The Sign Language MNIST database contains hand gesture pictures for the American Sign Language. Each picture belongs to one of 24 classes of letters (excluding J and Z which require motion). The task is to use this database to train a computer vision model to identify what letter a given picture represents.
We build a Convolutional Neural Network (CNN) using Tensorflow (Keras frontend) to solve the multi-class classification problem. The original data set is relatively small (1704 hand gestures) and has been augmented to a total of 27455 training data and 7172 test data applying different image transformations (leading to believable-looking variations of the original pictures). Hence, most samples are strongly correlated with the few original one, and overfitting will be the main issue.
Our strategy is to add a dense classifier to a VGG16 convolutional base trained on the ImageNet dataset. We will fine tune the last VGG16 block (encoding more specialized features than the first VGG16 layers, not necessarily useful for our dataset) and freeze the others to reduce overfitting.
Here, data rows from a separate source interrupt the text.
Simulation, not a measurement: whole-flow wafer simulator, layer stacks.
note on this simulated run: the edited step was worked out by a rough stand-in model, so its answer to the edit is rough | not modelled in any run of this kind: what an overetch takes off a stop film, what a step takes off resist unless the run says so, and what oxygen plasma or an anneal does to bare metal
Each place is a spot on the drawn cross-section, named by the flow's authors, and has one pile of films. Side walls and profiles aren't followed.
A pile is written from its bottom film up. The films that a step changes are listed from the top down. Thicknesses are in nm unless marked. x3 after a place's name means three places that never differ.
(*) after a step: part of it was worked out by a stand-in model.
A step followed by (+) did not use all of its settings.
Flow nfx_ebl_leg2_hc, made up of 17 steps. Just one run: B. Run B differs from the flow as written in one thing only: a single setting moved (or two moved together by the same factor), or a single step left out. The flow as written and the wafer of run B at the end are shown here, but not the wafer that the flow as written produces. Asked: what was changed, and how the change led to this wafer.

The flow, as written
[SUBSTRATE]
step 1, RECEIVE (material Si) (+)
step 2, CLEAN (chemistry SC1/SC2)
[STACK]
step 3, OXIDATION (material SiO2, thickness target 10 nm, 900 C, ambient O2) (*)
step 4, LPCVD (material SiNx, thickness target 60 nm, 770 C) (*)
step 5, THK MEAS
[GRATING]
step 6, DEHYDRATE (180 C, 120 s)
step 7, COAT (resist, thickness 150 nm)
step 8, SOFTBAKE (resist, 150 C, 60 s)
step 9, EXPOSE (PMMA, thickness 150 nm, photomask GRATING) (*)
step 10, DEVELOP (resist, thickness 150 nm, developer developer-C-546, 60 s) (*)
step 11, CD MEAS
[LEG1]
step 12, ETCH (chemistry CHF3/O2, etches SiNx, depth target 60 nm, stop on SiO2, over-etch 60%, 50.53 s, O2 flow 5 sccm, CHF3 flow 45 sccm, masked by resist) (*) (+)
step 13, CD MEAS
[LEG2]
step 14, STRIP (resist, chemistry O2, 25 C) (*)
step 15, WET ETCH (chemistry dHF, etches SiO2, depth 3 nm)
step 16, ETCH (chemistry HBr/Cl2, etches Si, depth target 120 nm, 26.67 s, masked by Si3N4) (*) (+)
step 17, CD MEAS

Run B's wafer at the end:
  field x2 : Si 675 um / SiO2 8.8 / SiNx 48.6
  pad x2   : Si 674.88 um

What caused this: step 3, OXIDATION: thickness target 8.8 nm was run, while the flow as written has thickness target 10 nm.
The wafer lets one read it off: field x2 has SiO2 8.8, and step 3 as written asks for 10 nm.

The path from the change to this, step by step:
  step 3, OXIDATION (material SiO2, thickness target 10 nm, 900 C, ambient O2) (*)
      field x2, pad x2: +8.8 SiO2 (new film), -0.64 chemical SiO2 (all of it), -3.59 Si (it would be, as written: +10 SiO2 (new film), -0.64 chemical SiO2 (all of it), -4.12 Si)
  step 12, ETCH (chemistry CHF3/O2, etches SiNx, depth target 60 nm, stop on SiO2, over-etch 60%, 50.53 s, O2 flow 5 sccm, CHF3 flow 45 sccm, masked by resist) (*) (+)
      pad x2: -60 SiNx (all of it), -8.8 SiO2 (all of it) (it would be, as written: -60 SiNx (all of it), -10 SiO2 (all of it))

Another strategy to mitigate overfitting could have been data augmentation at training time (i.e., applying random picture transformations at each training epoch, so that the training algorithm never sees the same image twice). However, the dataset itself has already been artificially increased, so further randomly transforming images does not seem promising to significantly reduce overfitting.
The code is available here: Jupyter notebook.
Evaluating the model on the test set leads to 99.14% accuracy.